But already there were tensions developing as inner contradictions surfaced and societal pressure intensified. In the community itself the use of hard drugs became a convenient way out of the dreary cycle of police harassment, roach-filled apartments, bad food, and general paranoia that increased as America began to change its view of freaks from harmless oddballs to dangerous menaces. Life’s emphasis slowly shifted from a loving celebration to a grim determination to survive. The Allman Brothers’ “Midnight Rider” became the Southern freak’s anthem.
“I got one more silver dollar. . .
And the road goes on forever.
But I’m not gonna let ’em catch me no,
Not gonna let ’em catch the Midnight Rider.”
A bearded guy in a lumberjack shirt is loudly demanding that the band, which hasn’t even tuned
up yet, play “Statesboro Blues.’’ When this fails to get a response he sings the opening lines himself. “Wake up, mama, turn your lamp down low!’’ Everybody ignores him, including his embarrassed woman friend. “Wake up, Mama!’’ He shouts and slowly slides from his chair to the floor, passed out. As he’s more or less dragged to the door, someone murmurs, “I wonder where he scored those downs.’’
At about the same time, success was finally beginning to dawn for the Allman Brothers. The seemingly endless round of touring was building an audience outside the South, both among promoters (Bill Graham said they were his favorite band) and the public at large. But there was a large price tag attached to national approval of their excellent music. It came in the form of frayed nerves, expensive cocaine habits, and deteriorating personal relationships. Finally, the long road
seemed to come to an abrupt end when the premier slide-guitar player and focal point of the band, Duane Allman, was killed in a motorcycle wreck in Macon, Georgia. His death was followed in less than a year by the loss of bassist Berry Oakley in a similar accident only a few blocks from the site of Duane’s crash. In a curious way, the low-point of southern freak culture paralleled the near shattering of its most articulate voice.
Both survived. They survived the same way the sharecroppers and the mountaineers had done it: by pulling back to the land and their extended families and holding on to what they needed. The visions of sweeping change and the joys of stardom were gone, but the community and music remained open to growth and development. Out of the increasingly stable, far-flung communities emerged bands that combined the soaring guitar lines and solid rhythms of the Allmans with their own distinctive styles. The Marshall Tucker Band brought their music out of the small club circuit around Spartanburg, South Carolina, and into national prominence with a fine debut album. Wet Willie, Hydra, Mose Jones, and Lynyrd Skynyrd had long been mainstays in Atlanta, polishing and refining their material, until they got their breaks. Cowboy sprang from the central Florida tourist boom towns, getting deserved acclaim as Gregg Allman’s back-up band on his solo tour. Commander Cody and his Lost Planet Airmen got their initial recognition in Berkeley and Ann Arbor, but they never forgot that their rockabilly music was as Southern as lead singer Billy C. Farlow’s Decatur, Alabama accent.

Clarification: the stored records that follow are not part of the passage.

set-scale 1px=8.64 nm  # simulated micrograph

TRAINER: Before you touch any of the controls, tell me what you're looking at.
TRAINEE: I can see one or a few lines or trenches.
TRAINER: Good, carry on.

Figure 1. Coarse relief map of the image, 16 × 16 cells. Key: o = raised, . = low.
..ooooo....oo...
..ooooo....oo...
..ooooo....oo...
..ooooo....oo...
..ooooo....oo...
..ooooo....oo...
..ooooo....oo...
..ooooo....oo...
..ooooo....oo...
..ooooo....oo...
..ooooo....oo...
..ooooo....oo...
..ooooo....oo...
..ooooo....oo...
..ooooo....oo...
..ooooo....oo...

It became a truism that every milltown and university city had its own fine band, playing its heart out six nights a week in cramped dance clubs, dodging beer bottles and answering requests for old favorites, all the while dreaming of the day when they would be summoned by Phil Walden or Al Kooper to record their album in Macon or Atlanta.
The band has opened with an original song, then moved into an incredibly driving version of Aretha Franklin’s “Chain of Fools.’’ They receive scattered applause which the drummer acknowledges with a “thank you” and a nod. “That first song is gonna be on our album, which we’re gonna have to re-cut down in Atlanta soon’s we get a chance.’’ He looks tiredly at the bass player and organist, who laugh and light cigarettes. The initial excitement of a recording contract fades after long hours in the studio and the dawning realization that not all the petty rip-offs and two-faced bullshit are confined to local managers and club owners.
Southern musicians are presently receiving their greatest encouragement from Capricorn Records and Al Kooper’s Sound of the South. Kooper, a musician who won great acclaim for his mid-sixties work with Mike Bloomfield, Steve Stills, and Bob Dylan, now lives in Atlanta. A veteran of many artist-record company battles himself, he goes out of his way to give the artists on his label both musical freedom and financial stability. Phil Walden, the guiding light of the Allman’s label, Capricorn, is also generally known for his dedication to the southern sound. Of course, it is one thing to love the music and quite another to gain it popular acclaim through the devious, brutalizing world of media conglomerates. It’s doubtful if anyone can do it successfully and emerge with personal reputation unscathed. Yet there does seem to be a qualitative difference between the artist’s lot at Capricorn or Sounds of the South and the New York or Los Angeles studios.
The band is into an extended jam now, lead singer Steve Ball hunched over his harmonica taking the lead while the bassist rocks back and forth on his heels laying down a solid rhythm. A black couple is doing the Bump, a dance that entails partners, yes, bumping hips, knees, and butts. It's probably what the John Birch Society had in mind when they warned of the menace of Negro dancing. Integrated schooling is, of course, in dire straits. Mixed housing seems light years away. But as the band and the dancers respond to each other's energy, it’s plain to see that at least in its music, the South’s blacks and whites interact with respect, rather than fear and dislike.
Today, southern rock probably is, as the disgruntled Rolling Stone reader insisted, the most alive popular music being played. It needs neither ghoulish stage props nor a contrived decadence to be appealing. Southern musicians get on stage and give. They finally care little if “outsider” audiences understand. They have learned from vast, varied traditions that have little to do with the taste-maker’s analysis of what will be pop music’s very next phase. When Janis Joplin is singing or Richard Betts is picking they are in that timeless region where the past’s burdens are freed by the vision of freedom, now and forever. The South has learned from suffering, and through its music, is making a gift of its knowledge. It can be joyfully taken, or, as so many times in the past, rejected. No matter, in the steamy rock clubs and on sunny back porches, the music will go on.
A long night is nearly over. The people who came for sexual conquest have left, as have those who came to display their outre finery. The only ones left are those truly into the music or too drunk to walk. The band is cooking, as they are starting to say again, with gas. The organist is making his church-like chords act as a foundation for the guitarist’s leaping screaming notes. Ah, who can describe it? One need only look—the closed eyes and thrown-back heads, hands balled into fists, clutching at the music, never wanting it to stop. Finally it is over, and there comes that brief moment when the band and the audience gaze at each other in total communication. It only lasts a second, but that’s all that’s needed. The bass man says quietly, “Good night.’’ It’s the end of another gig for the Steve Ball Band and they and the audience walk out into the cool air of a pre-dawn North Carolina morning.